His Royal Badness turns 55 on Friday, June 7. In celebration, we take a look back at his career and examine some of his lesser-known gems. Everybody knows his long list of classics: “When Doves Cry,” “Little Red Corvette,” “Kiss,” “Purple Rain” to name just a very few, as well as his 2nd tier of hits like “Thieves in the Temple,” “Musicology,” “Alphabet Street”, “Controversy”, etc. His back catalog, stretching from his debut album “For You”, released when he was still a teenager in 1978 (and even then he was playing all the instruments), through is most recent single “FixurLifeup” is massive – and that only includes the officially released albums. Dozens and dozens of bootleg studio recordings of various sound qualities circulate among fans, and there are tales of his legendary Vault where hundreds or possibly thousands of unreleased songs are sitting collecting dust and capturing the imagination and yearning of Prince’s die-hard fans.
His legacy is unmatched, and he’s still going forward, recording, touring, and – as always – following the beat of the berserk little purple drummer in his head. But that’s what makes him Prince. Ordinary is not anywhere in it. We’ve got plenty of ordinary, but there is only one Prince.
Here is a survey of 10 of his lesser-known tracks, spanning much of his career. I’ve avoided singles and his bigger-name albums, as those could hardly be called hidden gems. But if you only know the hits, you are missing the larger part of the Prince story. He’s got a deep catalog of incredible work, and here are some of his best gems well worth discovering.

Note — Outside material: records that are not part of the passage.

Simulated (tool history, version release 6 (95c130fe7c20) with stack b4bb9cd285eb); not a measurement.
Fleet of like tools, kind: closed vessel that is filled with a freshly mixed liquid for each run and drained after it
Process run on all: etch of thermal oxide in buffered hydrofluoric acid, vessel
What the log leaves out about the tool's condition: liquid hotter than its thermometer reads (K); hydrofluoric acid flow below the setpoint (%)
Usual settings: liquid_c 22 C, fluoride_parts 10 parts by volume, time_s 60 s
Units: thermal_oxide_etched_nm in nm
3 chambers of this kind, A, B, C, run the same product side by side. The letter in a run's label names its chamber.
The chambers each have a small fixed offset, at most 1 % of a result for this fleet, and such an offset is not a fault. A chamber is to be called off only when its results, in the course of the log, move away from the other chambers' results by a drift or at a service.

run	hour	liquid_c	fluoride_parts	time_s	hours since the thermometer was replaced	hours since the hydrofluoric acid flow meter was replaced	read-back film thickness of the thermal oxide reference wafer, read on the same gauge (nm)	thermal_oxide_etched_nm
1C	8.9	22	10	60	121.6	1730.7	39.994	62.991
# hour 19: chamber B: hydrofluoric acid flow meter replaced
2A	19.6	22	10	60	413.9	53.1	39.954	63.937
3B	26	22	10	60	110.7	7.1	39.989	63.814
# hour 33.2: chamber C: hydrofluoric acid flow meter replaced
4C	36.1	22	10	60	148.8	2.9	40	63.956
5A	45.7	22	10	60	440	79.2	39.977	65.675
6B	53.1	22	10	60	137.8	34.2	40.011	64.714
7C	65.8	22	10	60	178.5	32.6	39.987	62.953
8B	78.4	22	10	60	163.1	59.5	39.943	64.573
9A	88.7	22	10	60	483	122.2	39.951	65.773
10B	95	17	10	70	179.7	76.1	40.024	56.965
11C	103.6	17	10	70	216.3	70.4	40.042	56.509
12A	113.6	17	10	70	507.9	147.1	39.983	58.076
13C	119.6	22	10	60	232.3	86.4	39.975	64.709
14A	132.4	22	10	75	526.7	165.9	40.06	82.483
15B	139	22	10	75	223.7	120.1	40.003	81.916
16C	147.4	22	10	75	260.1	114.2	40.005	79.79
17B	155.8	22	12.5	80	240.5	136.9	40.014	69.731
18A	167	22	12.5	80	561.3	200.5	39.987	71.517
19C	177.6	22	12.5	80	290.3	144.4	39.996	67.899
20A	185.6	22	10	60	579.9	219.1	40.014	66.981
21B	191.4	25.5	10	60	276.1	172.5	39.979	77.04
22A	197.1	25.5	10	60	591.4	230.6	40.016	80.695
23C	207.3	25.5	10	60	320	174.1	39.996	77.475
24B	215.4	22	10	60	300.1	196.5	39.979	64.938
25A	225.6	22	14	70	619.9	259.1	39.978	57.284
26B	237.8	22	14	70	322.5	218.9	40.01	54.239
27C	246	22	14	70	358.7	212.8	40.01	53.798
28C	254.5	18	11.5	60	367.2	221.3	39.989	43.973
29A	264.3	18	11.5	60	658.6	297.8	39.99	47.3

b-side to “Let’s Pretend We’re Married” single, 1983
This funky piece was recorded around the time of the “1999” album and was used as the b-side of that album’s 4th single, the racy “Let’s Pretend We’re Married.” “Irresistible Bitch” proved so popular that it actually was given credit on the Billboard Charts as a Double-A side (peaking at #43 on the pop charts). It’s got a funky drum beat and a half-spoken vocal about how completely in thrall Prince is to this girl, despite objections from friends, because they don’t “know what you do to me when we’re alone”. One can only imagine. Too funky. One of Prince’s many classic b-sides.
b-side to “If I Was Your Girlfriend” single, 1987
Prince was at his most experimental and prolific around 1986/1987. Several projects were percolating. A possible new album with The Revolution called “The Dream Factory”. An album of tracks recorded with his vocals sped and distorted, like on this killer b-side “Shockadelica”, that was to be released under the name of his alter-ego at the time, Camille. Then all this morphed into a proposed 3-LP set to be called “Crystal Ball”, which, by the time of release, was whittled down to 2 discs and called “Sign o’ The Times”. It went on to become perhaps his most critically acclaimed album and spawned several major hits, but fans couldn’t help wonder what might have been – while yearning for all that unreleased material from perhaps his most fertile era. Some of the extra songs showed up as b-sides and one of them was “Shockadelica”. Funky, humorous, wicked – an essential bit of Prince goodness. See if you can track down the extended version that was featured on the “If I Was Your Girlfriend” maxi-single.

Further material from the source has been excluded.